The riot grrrl boom of the early 1990s was a game-changer for women in punk that inspired a generation of young feminists to pick up guitars and find like-minded activists to take a stand against misogyny. Bands like Bikini Kill, Sleater-Kinney and Bratmobile first emerged in Washington state and quickly spread their message of liberation and loud guitars across the US and later, the world. But the movement declined almost as suddenly as it began, with many of the original groups disbanding by the mid-'90s.
Although it did a lot of good for women in alternative music, riot grrrl was fundamentally flawed in its politics. It predominantly focused on white, middle-class women, often marginalising women of colour and outrightly excluding trans women.
But the spirit of riot grrrl has not been forgotten by the wave of up-and-coming bands who are reviving the subculture in their music, politics and DIY practices. Not only are they keeping the spirit of riot grrrl alive and thriving, but they’re actively working to make it a more inclusive and intersectional space that celebrates trans people and people of colour.
Here are five modern bands defining the new generation of riot grrrl punk.
Softcult’s first three EPs are more shoegaze and dream-pop in style, but their DIY approach to their music is pure riot grrrl. Twin siblings Mercedes and Phoenix Arn-Horn record and produce their songs in their home studio in Ontario and they’re continuing the time-honoured riot grrrl zine tradition with their monthly publication SCripture, which follows in the xeroxed, collaged footsteps of the original movement.

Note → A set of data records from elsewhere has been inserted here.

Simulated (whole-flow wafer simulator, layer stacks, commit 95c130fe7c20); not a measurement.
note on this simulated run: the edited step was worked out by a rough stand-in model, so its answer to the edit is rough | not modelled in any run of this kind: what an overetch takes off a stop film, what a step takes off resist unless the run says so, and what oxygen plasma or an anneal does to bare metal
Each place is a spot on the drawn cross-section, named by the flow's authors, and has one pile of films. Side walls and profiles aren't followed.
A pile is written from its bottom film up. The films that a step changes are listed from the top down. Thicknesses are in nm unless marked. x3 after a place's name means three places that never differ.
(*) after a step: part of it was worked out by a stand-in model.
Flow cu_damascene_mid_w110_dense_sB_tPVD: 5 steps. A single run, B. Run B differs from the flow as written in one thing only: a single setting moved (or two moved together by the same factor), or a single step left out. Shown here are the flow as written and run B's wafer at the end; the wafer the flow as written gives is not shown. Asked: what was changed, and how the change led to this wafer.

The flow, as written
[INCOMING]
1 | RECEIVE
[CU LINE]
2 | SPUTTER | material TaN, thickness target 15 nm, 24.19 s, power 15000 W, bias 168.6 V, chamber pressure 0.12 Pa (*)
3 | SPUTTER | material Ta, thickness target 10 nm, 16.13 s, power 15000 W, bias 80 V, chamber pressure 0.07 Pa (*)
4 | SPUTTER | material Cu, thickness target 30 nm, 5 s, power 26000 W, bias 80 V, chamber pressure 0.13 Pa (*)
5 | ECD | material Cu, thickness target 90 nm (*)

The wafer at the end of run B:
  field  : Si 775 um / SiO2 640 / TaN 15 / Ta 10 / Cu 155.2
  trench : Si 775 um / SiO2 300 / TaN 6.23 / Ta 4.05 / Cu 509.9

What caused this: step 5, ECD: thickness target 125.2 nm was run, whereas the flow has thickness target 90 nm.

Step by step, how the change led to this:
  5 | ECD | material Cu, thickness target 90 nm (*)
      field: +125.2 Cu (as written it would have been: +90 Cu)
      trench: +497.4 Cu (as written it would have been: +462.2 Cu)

Like those who came before them, Softcult are raw and straight-to-the-point in their lyrics, calling out injustices faced by themselves and others and condemning discrimination and abuse on no uncertain terms. Their most powerful track, BWBB, for example, was written in response to the murder of Sarah Everard in 2021. Outspoken in every facet of their art, Softcult have made it clear that the new generation of riot grrrls will not stand for racism, classism or transphobia in the scene.
Big Joanie are making currently making their name in America as a recent signing to Kill Rock Stars, the former home to influential bands like Heavens to Betsy and Bratmobile. But on this side of the Atlantic, the band have been putting the work in for years to build up the feminist DIY scene in the UK. Their music blends the stripped-down style of Sleater-Kinney with the modern post-punk revival, and their live shows are unmissable.
As well as their two widely-acclaimed albums, a MOBO nomination and a near-constant touring schedule, the band are committed to recognising and celebrating the contributions that people of colour have made to punk. Guitarist (and writer) Stephanie Phillips helped create Decolonise Fest, “the UK's first music festival created by and for people of colour.”
Witch Fever have a good helping of riot grrrl sounds mixed into their signature doom-punk style, but it’s their intense, in-your-face live shows that are most reminiscent of the DIY feminist punks of the 90s, with singer Amy Walpole often jumping into the crowd to perform most of the band’s set. Their skills on the stage haven’t gone unnoticed, leading to the quartet bagging high-profile support slots with the likes of IDLES, Poppy and My Chemical Romance. Fierce champions of feminism and trans rights, their politics are baked into everything they do, from the songs they write to the Witch Fever Book club they set up in March this year.
London four-piece Dream Nails are another group who are reviving the DIY approach to punk that was championed by the early riot grrrl bands – an attitude most eloquently summed up in their 2017 single DIY. Their latest album Doom Loop, released on October 13, combines the outspoken activism of '90s riot grrrl culture with the wit and humour of earlier punks like X-Ray Spex. However, the vulnerability and nuance with which they write their lyrics is completely their own – check out their recent track, Sometimes I Do Get Lonely, Yeah on incel culture and radicalisation.
The next big thing to come from Belfast’s emerging punk scene, Problem Patterns are already a favourite of riot grrrl legend Kathleen Hanna, who chose the quartet - Beverley Boal, Bethany Crooks, Ciara King and Alanah Smith - to support Le Tigre in London earlier this year. They reject traditional band dynamics, with each member getting a turn on vocals. Their debut album Blouse Club, which arrives October 27, has everything from their look at an NHS in crisis on Who Do We Not Save to empowering fight songs against homophobia and transphobia on Lesbo 3000 and TERFs Out. Pity Bra is a more direct homage to the movement that tells the story of a Sleater-Kinney concert in Dublin.